K9 training is more about the bond than material
It’s arguably one of the safest places in the country right now. Henry County, Tennessee, is hosting training with the National Narcotic Drug Dog Association this week.
Multiple K9 units from 28 states and Canada will train all week on handling tactics, identifying different drugs in different amounts, attacks, and tracking. But training is about more than learning the material.
More than 150 K9 units and their handlers train with different drug odors and techniques, but it’s about a special bond. Sgt. Lee Young with the Rutherford County Sheriff’s Office says he spends more time with his K9, Ely. He says, when training a new K9, it’s like a new dance partner learning how to dance
“It’s a relationship. It’s a bond,” Young says.
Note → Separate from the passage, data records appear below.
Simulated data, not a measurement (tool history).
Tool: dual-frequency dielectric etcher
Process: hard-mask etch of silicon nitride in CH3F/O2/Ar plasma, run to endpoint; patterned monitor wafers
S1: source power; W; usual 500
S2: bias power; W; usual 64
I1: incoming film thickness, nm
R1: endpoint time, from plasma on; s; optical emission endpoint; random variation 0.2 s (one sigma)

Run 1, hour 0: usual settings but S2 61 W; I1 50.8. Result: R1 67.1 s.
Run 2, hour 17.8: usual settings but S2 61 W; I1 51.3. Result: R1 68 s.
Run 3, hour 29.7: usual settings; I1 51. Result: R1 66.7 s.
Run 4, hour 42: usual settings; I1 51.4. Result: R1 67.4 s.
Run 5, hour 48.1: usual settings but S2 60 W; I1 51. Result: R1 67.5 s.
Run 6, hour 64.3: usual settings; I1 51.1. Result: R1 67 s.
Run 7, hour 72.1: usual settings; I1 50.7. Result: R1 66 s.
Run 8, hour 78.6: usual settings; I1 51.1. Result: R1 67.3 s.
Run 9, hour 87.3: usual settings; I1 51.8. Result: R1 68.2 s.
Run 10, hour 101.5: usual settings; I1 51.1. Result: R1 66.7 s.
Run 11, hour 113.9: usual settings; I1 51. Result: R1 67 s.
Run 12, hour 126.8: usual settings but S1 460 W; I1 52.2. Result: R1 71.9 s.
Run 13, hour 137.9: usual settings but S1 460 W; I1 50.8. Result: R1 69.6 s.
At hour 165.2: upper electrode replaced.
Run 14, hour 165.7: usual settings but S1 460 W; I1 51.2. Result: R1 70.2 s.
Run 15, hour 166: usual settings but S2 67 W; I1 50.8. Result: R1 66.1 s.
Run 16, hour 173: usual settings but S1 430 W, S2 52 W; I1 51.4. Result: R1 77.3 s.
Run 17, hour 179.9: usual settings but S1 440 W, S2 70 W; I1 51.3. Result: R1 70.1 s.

Young says that’s what this week is about: increasing not only their knowledge and experience, but their knowledge and experience together.
“Once you can get familiar with how the dog works, and in the direction you want to, you can move up and be productive,” Young says.
Henry County Sheriff Monte Belew says he and his K9 Si have been taking care of each other since Si was a puppy. Belew says he’s glad he can spend the work week with a good friend while doing something beneficial for his area,
“It’s a good opportunity for local community, and it’s a good opportunity for K9 officers to train this week and learn from each other,” Belew says.
The criminals keep getting smarter but, as long they have their companions by their sides, Belew and Young say they’re better able to serve and protect.
When it comes to what is the best kind of K9, it’s the dogs that have a natural hunting instinct.
There are four working dogs in the Henry County Sheriff’s Office. Belew said he saw the opportunity to host the yearly conference and jumped on it.